JCPenney design director Geoffrey Henning uses simple organic shapes such as circles and squares to define space inside his 1950s ranch-style home in Kessler Park.
By Pamela Gwen Kripke |

FAR LEFT: Geoffrey Henning (left) and partner Troy Sams. NEAR LEFT: The laundry room takes on nightclub cool with dramatic, dark walls, retro-style lounge chairs, glass coffee table, and light fixture.

Geometry 101
JCPenney design director Geoffrey Henning uses simple organic shapes such as circles and squares to define space inside his 1950s ranch-style home in Kessler Park.

A Balinese mahogany table stretches across the vast dining room, originally the den, and tempers the modernity of artichoke light fixtures and caster hole-back chairs. Less-than-precious pieces mingle happily with expensive ones. Chairs like these can be found at Ikea.

Four benches map the perimeter of a square in the center of Geoffrey Henning’s one-time garage. They are red, certain, and swank – and, somehow, they know it. “If I like it, I buy a bunch. But never three. Never one,” he says with a smile. “Even numbers create balance.”

And balance, it would seem, is central to Henning’s philosophy.

“Unlike a New York apartment, your home here can really be a sanctuary,” says Henning, who, as JCPenney’s design director for women’s apparel, is charged with setting the vision for what is becoming a fashion-driven operation. For artistic motivation, Henning and his team – Penney’s has plucked 45 designers from leading New York and LA companies and is set to hire 20 more – travel regularly to Europe and Asia.

A cowhide rug picked up on a Houston roadside adds an organic element to a room of right angles. Henning’s pen-and-ink fashion illustrations are framed and mounted on 8-foot-tall stained cherry panels. Ultra suede wraps couches purchased at Urban Home.

“Our intent is to see how people in fashion cities such as Milan, Barcelona, and Paris wear clothes, to see what’s going on in restaurants, stores, museums,” Henning says. “It truly is a design inspiration dialogue.”

The creative charge gleaned from these global adventures spills directly into his 5,500-square-foot modernist house in Kessler Park. If Henning, or his partner Troy Sams, can’t find the desired object in London, Capri, or Thailand, Henning makes it himself.

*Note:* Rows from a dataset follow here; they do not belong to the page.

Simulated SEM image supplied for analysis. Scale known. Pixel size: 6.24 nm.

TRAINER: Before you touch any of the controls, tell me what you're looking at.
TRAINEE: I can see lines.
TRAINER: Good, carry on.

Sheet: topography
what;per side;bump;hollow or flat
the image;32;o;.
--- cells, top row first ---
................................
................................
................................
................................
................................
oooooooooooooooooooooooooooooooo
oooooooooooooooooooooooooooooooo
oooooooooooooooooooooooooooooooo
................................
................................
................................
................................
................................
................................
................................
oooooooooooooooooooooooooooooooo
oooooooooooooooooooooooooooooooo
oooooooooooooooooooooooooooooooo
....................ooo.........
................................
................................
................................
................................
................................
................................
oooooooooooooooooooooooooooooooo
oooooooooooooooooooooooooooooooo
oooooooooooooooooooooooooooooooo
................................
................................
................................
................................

Coupling tall objects with low ones creates a dynamic visual picture. A Henning-made mirror provides a backdrop for a stool discovered years ago in Canada and dueling armless chairs.

In the living room, for instance, an old wood-and-glass door salvaged from the downtown Wilson Building provides the surface for the coffee table. On a bedroom wall, wine racks have been dismantled, painted, and rearranged in two dimensions. “I like to take obscure objects, manipulate them, and use them unexpectedly,” says Canadian-born Henning, who after studying three-dimensional design and fine art at the University of Alberta and the University of Oklahoma, worked as a fashion illustrator and stylist for The Montreal Gazette.

Henning’s style at home is an effortless merging of modern and storied, of right angles softened by color and the occasional curve, of handmade undulating window sheers and stark rectangular frames. “It is about the shape of things,” he says, “organic shapes and contrast.”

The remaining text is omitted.